Using a simple saddle point approximation one can derive the following:
$$ [A] \quad K_y(a) \sim \frac{1}{2} \exp{(-r + y\,s)}\sqrt{\frac{\pi}{2r}}\Big( 1 +
\text{erf}\big(\sqrt{\frac{r}{2}}\, s\big) \Big) \quad$$
where
$$ r=\sqrt{a^2+y^2} \text{ and } s=\text{arcsinh}(y/a) $$
I derived it from the known integral relation
$$ K_y(a) = \int_0^\infty \exp(-a\,\cosh(t))\cosh(y\,t) dt$$
Approximate $\cosh(yt) \sim 1/2 \exp{(yt)} .$ The integrand sans the 1/2 is $\exp(-a\,\cosh(t) + yt).$ Expand the argument of the exponential around its saddle point $s = \text{arcsinh}(y/a)$ and you get
$$ K_y(a) \sim \frac{1}{2} \exp{(-r + y\,s)} \int_0^\infty
\exp{(-\frac{r}{2} (t-s)^2)}\, dt $$
The integral evaluates to an error function, which is shown in [A]. Alternatively, if the argument of the error function is sufficiently large, say, >5, the the expression in the big parentheses can be approximated by 1.
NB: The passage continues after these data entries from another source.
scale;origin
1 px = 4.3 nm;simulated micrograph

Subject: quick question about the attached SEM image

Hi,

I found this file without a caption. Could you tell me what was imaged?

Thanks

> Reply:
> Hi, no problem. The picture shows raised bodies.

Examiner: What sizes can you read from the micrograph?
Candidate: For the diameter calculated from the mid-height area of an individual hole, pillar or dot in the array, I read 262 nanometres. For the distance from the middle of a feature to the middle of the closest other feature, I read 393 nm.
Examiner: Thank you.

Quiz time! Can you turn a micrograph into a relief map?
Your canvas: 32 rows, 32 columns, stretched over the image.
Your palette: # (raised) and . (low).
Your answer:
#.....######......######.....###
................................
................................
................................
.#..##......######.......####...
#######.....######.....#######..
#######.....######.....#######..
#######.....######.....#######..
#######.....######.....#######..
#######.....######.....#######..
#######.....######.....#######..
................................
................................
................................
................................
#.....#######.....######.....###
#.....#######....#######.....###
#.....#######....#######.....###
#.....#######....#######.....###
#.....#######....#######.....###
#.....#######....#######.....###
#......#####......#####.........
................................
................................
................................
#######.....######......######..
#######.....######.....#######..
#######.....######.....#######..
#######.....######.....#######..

Using Mathematica, for $y=x-1/2=10000,$ and $a=1/2$ I get about 6 significant figures agreement. For $a=11/2,$ I get about 5 sig figs. It is expected that this approximation will deteriorate as $a$ becomes comparable to $x$ but I haven't studied the limits. Comments seem to indicate that $x>>a$ so this formula may be sufficient. One can also get more terms by doing a complete expansion.